The part about hex coding on the TI-68k series was answered pretty well by Zeroko, so I'll focus on the other parts
A"shell" in TI-Z80 / TI-eZ80 parlance happens to be called a "kernel" on the TI-68k series. Both names are equally inappropriate for the infrastructure which provides additional functionality to assembly programs (e.g. libraries, crash recovery in some cases) or file explorers.
On the TI-68k series, "kernel-"based programming lost the
war by 2005, partially due to the slightly decreased ease of use (the need to install an additional program), but probably more due to the instability of the early kernels (DoorsOS !) and kernel-based programs on newer hardware and software (*), as well as the activism of several powerful "kernel" foes. Clearly, I used to be one of those; when I grew older and wiser, I came to adopt a slightly more balanced stance on kernels
The only option for a TI-68k kernel is PreOS, which superseded all previous kernels while keeping great compatibility with them, and provided expanded features of its own. With PreOS, you don't need KerNO.
There are two classes of TI calculators based on a 68000 processor:
* all non-Plus 92 models (92, 92 II, E, etc.);
* the 92+, 89, V200, 89T.
Due to the fact that the former class has no table of system functions ("ROM_CALLs"), it's much harder to program in assembly, and comparatively few assembly programs have targeted the 92, even before the 89 and 92+ replaced it, partially because those were the early days of Fargo and assembly programming on the TI-68k series.

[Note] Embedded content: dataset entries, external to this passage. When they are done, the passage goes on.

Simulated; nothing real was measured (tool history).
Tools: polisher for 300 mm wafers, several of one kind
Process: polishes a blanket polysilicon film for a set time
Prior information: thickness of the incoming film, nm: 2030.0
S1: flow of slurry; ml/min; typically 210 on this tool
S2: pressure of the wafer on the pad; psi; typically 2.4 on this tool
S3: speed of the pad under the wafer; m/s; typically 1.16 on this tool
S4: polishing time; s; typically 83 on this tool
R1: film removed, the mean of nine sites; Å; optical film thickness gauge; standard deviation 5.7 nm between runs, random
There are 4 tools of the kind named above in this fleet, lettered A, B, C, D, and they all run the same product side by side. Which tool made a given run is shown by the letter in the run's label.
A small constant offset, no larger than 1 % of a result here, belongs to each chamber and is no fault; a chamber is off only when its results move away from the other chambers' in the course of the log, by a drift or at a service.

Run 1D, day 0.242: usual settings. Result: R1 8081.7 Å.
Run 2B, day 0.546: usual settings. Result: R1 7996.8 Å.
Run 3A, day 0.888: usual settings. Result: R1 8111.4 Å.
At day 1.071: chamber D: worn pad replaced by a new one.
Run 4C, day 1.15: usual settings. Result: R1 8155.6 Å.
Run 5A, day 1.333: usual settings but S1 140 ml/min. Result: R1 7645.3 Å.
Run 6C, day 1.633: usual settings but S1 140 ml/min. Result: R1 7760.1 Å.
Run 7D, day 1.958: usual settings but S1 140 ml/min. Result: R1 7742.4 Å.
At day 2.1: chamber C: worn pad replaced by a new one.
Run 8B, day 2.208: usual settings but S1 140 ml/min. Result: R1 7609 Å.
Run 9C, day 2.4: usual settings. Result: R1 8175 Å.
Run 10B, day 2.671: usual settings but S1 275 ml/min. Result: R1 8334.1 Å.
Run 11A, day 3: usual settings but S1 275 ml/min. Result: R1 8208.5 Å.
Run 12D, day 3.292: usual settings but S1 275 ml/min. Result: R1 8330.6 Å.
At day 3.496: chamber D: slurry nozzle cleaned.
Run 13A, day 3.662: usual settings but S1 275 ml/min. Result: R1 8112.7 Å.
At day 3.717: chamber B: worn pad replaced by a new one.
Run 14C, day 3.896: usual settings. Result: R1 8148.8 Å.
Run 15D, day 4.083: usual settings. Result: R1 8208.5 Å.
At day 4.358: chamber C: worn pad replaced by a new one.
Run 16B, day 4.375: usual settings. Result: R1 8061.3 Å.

Still, there's greater homogeneity between even the 92-class models and the newer models than between one TI-Z80 generation to the next, and great homogeneity between the 92+ / 89 / V200 / 89T. In fact, "TI-68k series" sometimes covers just the later models.
For coding on the calculator side, you could use GTC and SIDE. Make sure to archives copies of your progress often enough, though: neither has great stability. The older cc and as have lower capabilities and not better stability, AFAIK.
For coding on the computer side, the most usable option remains GCC4TI. Despite the portability and build system improvements, which are one of the classes of work performed since GCC4TI was forked from its dead ancestor, its heavily patched GCC 4.1.2 is getting ever more brittle for newer toolchains. At this point, it's probably better to use a VM for an older Linux distro, e.g. Debian 8 "Jessie" or possibly the soon-to-be-unmaintained Debian 9 "Stretch", to build a GCC which can reliably generate code.
GCC4TI inherited an environment-specific linker, and various other things which do not work on any other common toolchain. Standard COFF or ELF GCC + binutils are strongly incompatible with existing GCC4TI C headers.
Programming on the computer side gives access to emulators; the only adequate choice for a developer-oriented emulator is TIEmu (and by all means, the version without GDB support !). Even JM's improved version of Virtual TI ("VTI") doesn't provide reasonably accurate support of HW1 89 and 92+, it's missing some important blocks for HW2 89 / 92+ (e.g. the RAM execution protection, so it's easy to make a program launcher which works on VTI but crashes real calculators hard), and it doesn't support the V200 or 89T at all. VTI is easier to install, though, especially on newer computers.
*: fiddling with internal system variables at hard-coded addresses is a horrible coding practice. It worked for a while on the 92 and early 89 / 92+ OS versions, but then TI started moving OS variables from one release to the next...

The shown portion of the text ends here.